Using Supercomputers to Provide Faster Access to Big Data Analyses

Massive Increase in Scope of Big Data Analyses

Big Data analysis in industry is steadily transitioning from the verification phase to the implementation and commercial phase, accompanied by a rapid expansion in the breadth and variety of data sets used for analysis. More and more businesses are turning to terabyte-scale data analysis. But large-scale analyses in the order of tens or hundreds of millions of customers can be very slow, even with the most powerful servers.

Most businesses will make do by using a reduced data set extracted for analysis, but one-to-one marketing and plant error detection, for example, often needs the entire data set, thus requiring a faster analysis platform.

Huge-volume Data Tabulation Time Reduced from Seven Days to Five Hours

Fujitsu has developed a parallel processing system with a CPU of over 1,000 cores designed for tabulation-intensive analysis tasks such as statistical processing and machine learning associated with the Big Data analysis and curation service.

The system employs HPC (high-performance computing) technology developed for the K computer, among others, and delivered through dedicated Big Data HPC clusters at Fujitsu data centers.

With multiple computers linked by a super-fast network and tabulation tasks allocated efficiently in accordance with server availability, the system is able to execute terabyte-level data-heavy analysis tasks up to 30 times faster than current technology. Computations involving enormous data sets that currently take around seven days can now be completed in as little as five hours.
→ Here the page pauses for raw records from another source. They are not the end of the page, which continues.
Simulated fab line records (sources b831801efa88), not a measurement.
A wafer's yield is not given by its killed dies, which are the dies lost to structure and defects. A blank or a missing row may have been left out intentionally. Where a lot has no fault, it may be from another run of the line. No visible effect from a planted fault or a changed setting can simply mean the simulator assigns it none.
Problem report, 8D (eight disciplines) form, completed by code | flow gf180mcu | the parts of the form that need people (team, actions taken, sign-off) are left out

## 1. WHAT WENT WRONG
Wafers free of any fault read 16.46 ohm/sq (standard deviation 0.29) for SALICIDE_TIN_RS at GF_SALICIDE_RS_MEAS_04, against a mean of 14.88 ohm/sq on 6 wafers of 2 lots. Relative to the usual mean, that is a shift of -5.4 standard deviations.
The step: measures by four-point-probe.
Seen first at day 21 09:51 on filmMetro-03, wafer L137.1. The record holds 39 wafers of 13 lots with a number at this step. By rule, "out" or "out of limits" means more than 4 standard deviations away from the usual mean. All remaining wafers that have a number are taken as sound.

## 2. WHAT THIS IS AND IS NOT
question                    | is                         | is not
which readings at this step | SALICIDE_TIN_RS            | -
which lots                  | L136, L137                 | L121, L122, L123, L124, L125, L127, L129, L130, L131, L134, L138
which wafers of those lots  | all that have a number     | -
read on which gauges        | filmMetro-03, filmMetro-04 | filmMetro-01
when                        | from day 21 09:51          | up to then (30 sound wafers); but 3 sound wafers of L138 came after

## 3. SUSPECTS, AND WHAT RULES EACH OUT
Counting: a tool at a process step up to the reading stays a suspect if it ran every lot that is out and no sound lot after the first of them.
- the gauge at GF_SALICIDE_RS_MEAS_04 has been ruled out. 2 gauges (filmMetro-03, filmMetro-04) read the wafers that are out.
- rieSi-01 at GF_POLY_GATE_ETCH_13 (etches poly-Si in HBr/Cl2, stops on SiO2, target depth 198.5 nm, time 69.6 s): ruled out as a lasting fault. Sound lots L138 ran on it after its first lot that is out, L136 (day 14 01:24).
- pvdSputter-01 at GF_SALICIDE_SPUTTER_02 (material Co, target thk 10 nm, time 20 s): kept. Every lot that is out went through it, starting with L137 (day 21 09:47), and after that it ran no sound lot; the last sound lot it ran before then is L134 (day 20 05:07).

Processing time for data-heavy analysis tasks

The system can be used to perform Big Data analyses and produce valuable predictions and insights across a range of industries. Examples include: forecasting health risks for the entire Japanese population of 127 million people, generating new marketing indices, predicting membership cancellations, developing sales and inventory forecasts, identifying loyal customers and predicting trends in inbound call center traffic.

Fujitsu will use the new data curation service to boost prediction accuracy for supplied formulae using more analysis repetitions and larger data sets.